Spouses and producing partners Bertram van Munster and Elise Doganieri take a break during a photo shoot at the “Amazing Race” headquarters in El Segundo, Calif., to discuss how this year's global adventure begins.
“We start here in Los Angeles at the (Griffith) Observatory,” van Munster says. “They have to get in cars, and there's two ways out. One way is blocked, and the other one, you go straight out. Of course, four or five people are going to drive straight into the blocked street.”
Then, after braving Los Angeles traffic to catch a plane, the contestants head off to Bora Bora in French Polynesia — but there aren't exactly a beach chair and an umbrella drink waiting for them.
“They have to go up in a helicopter,” says van Munster, “over the island of Bora Bora. The helicopter starts in midair, hovers, and then they have to jump out. That is very intimidating. They know nothing in advance. They realize it once they're up there.
“Going up in a helicopter, hovering at 10,000 feet and jumping over an island that's basically a dot in the ocean, not knowing where you're going to land with this thing, it's daunting. So, I must say, they all did it. They screamed their little hearts out on the way down.”
After a couple of shows around French Polynesia, the 11 teams then head to New Zealand, where they participate in a shemozzle race. What, you ask, is a shemozzle race? If you've seen the movie “Babe,” which was shot in New Zealand, it may look familiar.

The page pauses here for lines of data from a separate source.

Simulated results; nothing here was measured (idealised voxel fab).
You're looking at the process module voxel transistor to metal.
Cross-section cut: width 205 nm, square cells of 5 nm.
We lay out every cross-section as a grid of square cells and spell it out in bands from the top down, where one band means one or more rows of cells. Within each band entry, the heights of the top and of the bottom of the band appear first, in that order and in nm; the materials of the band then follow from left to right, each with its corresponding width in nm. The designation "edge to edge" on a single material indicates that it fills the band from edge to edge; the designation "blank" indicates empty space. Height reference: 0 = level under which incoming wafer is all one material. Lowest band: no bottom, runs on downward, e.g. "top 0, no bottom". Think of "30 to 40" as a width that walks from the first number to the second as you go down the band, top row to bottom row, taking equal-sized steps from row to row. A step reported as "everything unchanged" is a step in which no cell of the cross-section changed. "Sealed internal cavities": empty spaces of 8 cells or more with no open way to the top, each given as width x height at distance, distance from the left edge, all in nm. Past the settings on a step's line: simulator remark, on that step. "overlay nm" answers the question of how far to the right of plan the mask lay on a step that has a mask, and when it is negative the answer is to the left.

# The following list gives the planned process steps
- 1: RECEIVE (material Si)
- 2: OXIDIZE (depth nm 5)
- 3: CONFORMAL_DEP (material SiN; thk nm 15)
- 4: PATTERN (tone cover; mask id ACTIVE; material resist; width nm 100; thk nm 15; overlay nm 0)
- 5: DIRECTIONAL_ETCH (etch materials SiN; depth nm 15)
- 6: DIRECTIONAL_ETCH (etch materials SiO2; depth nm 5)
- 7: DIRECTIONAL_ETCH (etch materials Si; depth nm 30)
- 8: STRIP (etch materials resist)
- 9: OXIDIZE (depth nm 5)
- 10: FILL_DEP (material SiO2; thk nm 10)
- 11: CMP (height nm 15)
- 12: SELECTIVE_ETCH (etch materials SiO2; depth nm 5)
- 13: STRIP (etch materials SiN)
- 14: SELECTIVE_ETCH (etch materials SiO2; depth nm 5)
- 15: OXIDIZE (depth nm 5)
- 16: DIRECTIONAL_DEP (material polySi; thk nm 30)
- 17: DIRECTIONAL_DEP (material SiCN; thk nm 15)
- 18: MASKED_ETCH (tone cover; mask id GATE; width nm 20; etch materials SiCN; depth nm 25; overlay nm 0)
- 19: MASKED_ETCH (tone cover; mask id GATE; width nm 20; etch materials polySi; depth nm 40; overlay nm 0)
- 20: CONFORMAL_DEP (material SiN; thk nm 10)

“It's the roadblock,” Doganieri says. “It's a farmers obstacle course. Farmers run with their sheepdogs. So we had the contestants do this course with a dog, which was so much fun.”
Incidentally, there's one new twist this year. The first team to check in at the first pit stop will earn two “Express Passes” — one to keep and one that must be given to another team by the end of the fourth leg of the race.